Now you can wear your heart on your sleeve and your flag on your biceps -- and have something more than a permanent blemish to show for it. Last October, in the wake of September 11, the epidermis etchers at Dark Millennia Studios instigated this offer, though word from the Millennial staff is that there wasn't much of a response. The offer still stands, just like the good old American spirit: Declare your love for your nation in permanent ink, and 10 percent of the fee will go to the Red Cross or United Way in your name.

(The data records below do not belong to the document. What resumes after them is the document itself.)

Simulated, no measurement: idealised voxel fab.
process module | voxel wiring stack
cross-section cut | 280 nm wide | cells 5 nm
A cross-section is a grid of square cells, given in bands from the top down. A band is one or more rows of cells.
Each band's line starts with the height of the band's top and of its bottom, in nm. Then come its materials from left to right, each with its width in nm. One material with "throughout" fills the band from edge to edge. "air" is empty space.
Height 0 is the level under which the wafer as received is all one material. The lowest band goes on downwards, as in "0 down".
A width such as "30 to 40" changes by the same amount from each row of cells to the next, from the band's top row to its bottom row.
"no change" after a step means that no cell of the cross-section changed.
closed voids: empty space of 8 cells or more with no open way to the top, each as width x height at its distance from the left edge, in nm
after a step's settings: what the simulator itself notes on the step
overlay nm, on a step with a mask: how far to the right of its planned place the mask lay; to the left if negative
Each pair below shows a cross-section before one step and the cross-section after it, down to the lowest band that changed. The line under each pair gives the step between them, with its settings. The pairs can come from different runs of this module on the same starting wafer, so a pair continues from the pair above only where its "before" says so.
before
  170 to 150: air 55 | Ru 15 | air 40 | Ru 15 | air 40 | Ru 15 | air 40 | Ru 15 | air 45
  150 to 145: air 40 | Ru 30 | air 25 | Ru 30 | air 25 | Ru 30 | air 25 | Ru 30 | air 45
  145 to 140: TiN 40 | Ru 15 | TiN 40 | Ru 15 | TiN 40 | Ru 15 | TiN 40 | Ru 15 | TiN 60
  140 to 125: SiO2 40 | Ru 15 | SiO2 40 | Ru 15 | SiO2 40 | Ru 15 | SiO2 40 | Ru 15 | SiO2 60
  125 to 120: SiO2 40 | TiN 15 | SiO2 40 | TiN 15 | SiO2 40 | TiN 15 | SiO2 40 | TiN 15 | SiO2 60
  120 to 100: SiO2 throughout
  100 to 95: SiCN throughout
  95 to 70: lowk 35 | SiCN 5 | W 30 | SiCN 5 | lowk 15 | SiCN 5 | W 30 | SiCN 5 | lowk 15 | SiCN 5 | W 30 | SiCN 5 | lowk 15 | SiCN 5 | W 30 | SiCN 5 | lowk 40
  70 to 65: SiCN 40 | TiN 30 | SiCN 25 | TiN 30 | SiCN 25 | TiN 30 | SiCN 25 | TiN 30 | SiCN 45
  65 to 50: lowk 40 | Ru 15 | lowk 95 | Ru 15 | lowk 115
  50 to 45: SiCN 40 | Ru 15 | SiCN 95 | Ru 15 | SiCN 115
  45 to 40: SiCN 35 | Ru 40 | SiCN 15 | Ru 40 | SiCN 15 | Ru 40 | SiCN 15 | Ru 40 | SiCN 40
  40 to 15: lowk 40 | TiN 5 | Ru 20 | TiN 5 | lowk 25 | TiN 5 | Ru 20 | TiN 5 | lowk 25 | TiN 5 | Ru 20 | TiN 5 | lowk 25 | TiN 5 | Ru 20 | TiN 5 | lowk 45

Most of the customers who frequent the Diamond Cabaret have one thing on their mind -- and it isn't shopping. The palatial skin palace boasts some of the most beautiful topless dancers in town, a quality that attracts a largely male clientele. But the club also offers a diversion for female patrons who don't fancy a lap dance: Its clothing boutique is filled with high-end women's lingerie, clothing and accessories, with a stylistic emphasis on fashions most suited to the boudoir...or the stage. Let the Diamond Cabaret help you get in touch with your inner showgirl.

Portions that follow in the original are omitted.